Monitoring Systems

Synopsis

There are three monitoring services with distinct roles:

Java JMX:JConsole of VisualVM can be used to monitor Java processes that have JMX instrumentation enabled.
Statsd:Available at statsd.dataone.org (129.237.201.114) is a metrics collector and rendering solution able to provide close to real time reporting of arbitrary measurements.
Check-mk:Available at https://monitor.dataone.org/check_mk/ provides general system monitoring and problem notification.

Java JMX

In a nutshell, we open a SOCKS proxy to the host using SSH. This is necessary because JMX will respond on a random port even though the initial connection is on a defined port.

In this example 7778 is the port for the SOCKS proxy, and port 8010 is the jmx instrumentation port.

Start the application with JMX instrumentation enabled:

JAVA_OPTS="-Djava.awt.headless=true -Xmx8192m -XX:+UseParallelGC -Xms1024M -XX:MaxPermSize=512M \
 -Dcom.sun.management.jmxremote \
 -Dcom.sun.management.jmxremote.port=8010 \
 -Dcom.sun.management.jmxremote.authenticate=false \
 -Dcom.sun.management.jmxremote.ssl=false \
 -Djava.rmi.server.hostname=127.0.0.1 \
 -Dhazelcast.jmx=true"

Open a socks proxy with an SSH tunnel to the machine running the java service:

ssh -D7778 cn-dev-ucsb-1.test.dataone.org

Connect JConsole to the service:

jconsole -J-DsocksProxyHost=localhost \
  -J-DsocksProxyPort=7778 \
  service:jmx:rmi:///jndi/rmi://127.0.0.1:8010/jmxrmi

Or using VisualVm:

  1. In VisualVM Preferences | Network, set to use a localhost SOCKS proxy and remove “127.0.0.1” from No Proxy Hosts

  2. Add a new Local JMX connection with the JMX parameter:

    service:jmx:rmi:///jndi/rmi://127.0.0.1:8010/jmxrmi
    

Statsd

StatsD is a statistics collection service able to record arbitrary metrics. It can be likened to set of instruments to which measurements are sent. The graphite service tracks and renders the measurements values for each instrument.
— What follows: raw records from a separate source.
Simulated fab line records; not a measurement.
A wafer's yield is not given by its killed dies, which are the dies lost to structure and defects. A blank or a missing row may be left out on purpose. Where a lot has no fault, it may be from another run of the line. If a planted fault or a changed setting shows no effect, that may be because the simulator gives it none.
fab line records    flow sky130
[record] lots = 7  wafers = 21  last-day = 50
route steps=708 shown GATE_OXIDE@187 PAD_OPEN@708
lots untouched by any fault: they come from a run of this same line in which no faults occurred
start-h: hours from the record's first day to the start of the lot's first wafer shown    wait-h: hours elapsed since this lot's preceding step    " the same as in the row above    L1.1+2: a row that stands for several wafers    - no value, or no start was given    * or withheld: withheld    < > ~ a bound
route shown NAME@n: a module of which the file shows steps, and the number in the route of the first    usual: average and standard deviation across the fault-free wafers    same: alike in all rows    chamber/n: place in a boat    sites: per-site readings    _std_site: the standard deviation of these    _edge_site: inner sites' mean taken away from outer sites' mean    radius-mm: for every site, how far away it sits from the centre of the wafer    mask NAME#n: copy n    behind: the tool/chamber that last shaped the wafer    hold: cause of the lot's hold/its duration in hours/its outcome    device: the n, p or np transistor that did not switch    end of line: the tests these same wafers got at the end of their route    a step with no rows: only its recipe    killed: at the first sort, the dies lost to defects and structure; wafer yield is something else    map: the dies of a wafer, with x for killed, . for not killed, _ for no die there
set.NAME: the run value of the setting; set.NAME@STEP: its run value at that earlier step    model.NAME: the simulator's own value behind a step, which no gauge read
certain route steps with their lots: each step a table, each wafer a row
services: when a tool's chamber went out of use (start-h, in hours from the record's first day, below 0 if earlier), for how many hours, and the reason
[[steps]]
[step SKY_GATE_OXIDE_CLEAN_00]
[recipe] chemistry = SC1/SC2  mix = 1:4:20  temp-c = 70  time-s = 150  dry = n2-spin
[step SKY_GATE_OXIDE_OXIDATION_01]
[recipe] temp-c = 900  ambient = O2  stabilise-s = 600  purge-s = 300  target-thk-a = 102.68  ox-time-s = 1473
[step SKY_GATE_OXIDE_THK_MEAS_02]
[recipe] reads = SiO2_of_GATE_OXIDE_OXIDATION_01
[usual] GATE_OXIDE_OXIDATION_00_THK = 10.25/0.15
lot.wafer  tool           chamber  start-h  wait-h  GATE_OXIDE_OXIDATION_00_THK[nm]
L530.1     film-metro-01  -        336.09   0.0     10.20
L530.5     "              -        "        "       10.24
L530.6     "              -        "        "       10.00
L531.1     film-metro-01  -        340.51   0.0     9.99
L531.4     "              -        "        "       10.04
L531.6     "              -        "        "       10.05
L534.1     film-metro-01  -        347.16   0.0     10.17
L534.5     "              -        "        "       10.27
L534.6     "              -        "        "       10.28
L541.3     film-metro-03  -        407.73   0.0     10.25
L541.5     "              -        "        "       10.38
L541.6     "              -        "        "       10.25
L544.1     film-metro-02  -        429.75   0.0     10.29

Measurements are sent to the statsd service over UDP in plain text with individual measurements terminated by a new line character. A measurement is composed of at least three components, with an optional fourth:

name:value|modifier[|@sample]
name:The name of the instrument to which the measurement. If an instrument name does not exist then a new one is created. Instruments can be grouped by using periods to separate parent.child.grandchild. In general it’s best to use only letters, numbers, underscore, dash, and period for the name. Do not use colon (:), comma (,), pipe (|) or at (@).
value:The value of the measurement reading. Except for gauges, this will be an integer value.
modifier:Indicates which type of measurement is being collected. Can be one of “g” (gauge), “c” (counter), “ms” (timer), and “s” (sets).
sample:If present, indicates that the measurement is being sampled at some proportion of the time. For example, a sample of “@0.1” indicates that the measurement is being sampled 1/10 of the time.

Example Measurements:

hz.create.rate:10.1|g : Current reading of “rate” within the group “hz” and sub-group “create” is 10.1 (of whatever units).

Using bash

Measurements can be sent to statsd using bash, in this case the value 29.5 is being sent to the instrument test in the mymetrics group:

$ echo "mymetrics.test:29.5|g" | nc -w 1 -u 129.237.201.114 8125

Using Java

A java client, java-statsd-client is available from Maven:

<dependency>
  <groupId>com.timgroup</groupId>
  <artifactId>java-statsd-client</artifactId>
  <version>1.0.1</version>
</dependency>

To use the client:

import com.timgroup.statsd.StatsDClient;

class SomeClass {

  private StatsDClient stats = null;

  public SomeClass() {
    String prefix = "mymetrics";
    String host = "129.237.201.114";
    int port = 8125;
    stats = new StatsDClient(prefix, host, port);
  }

  public someOp() {
    Integer measurement = CalculateSomeValue();
    stats.gauge("test", measurement);
  }
}

The measurement will then appear in graphite under the name “mymetrics/test”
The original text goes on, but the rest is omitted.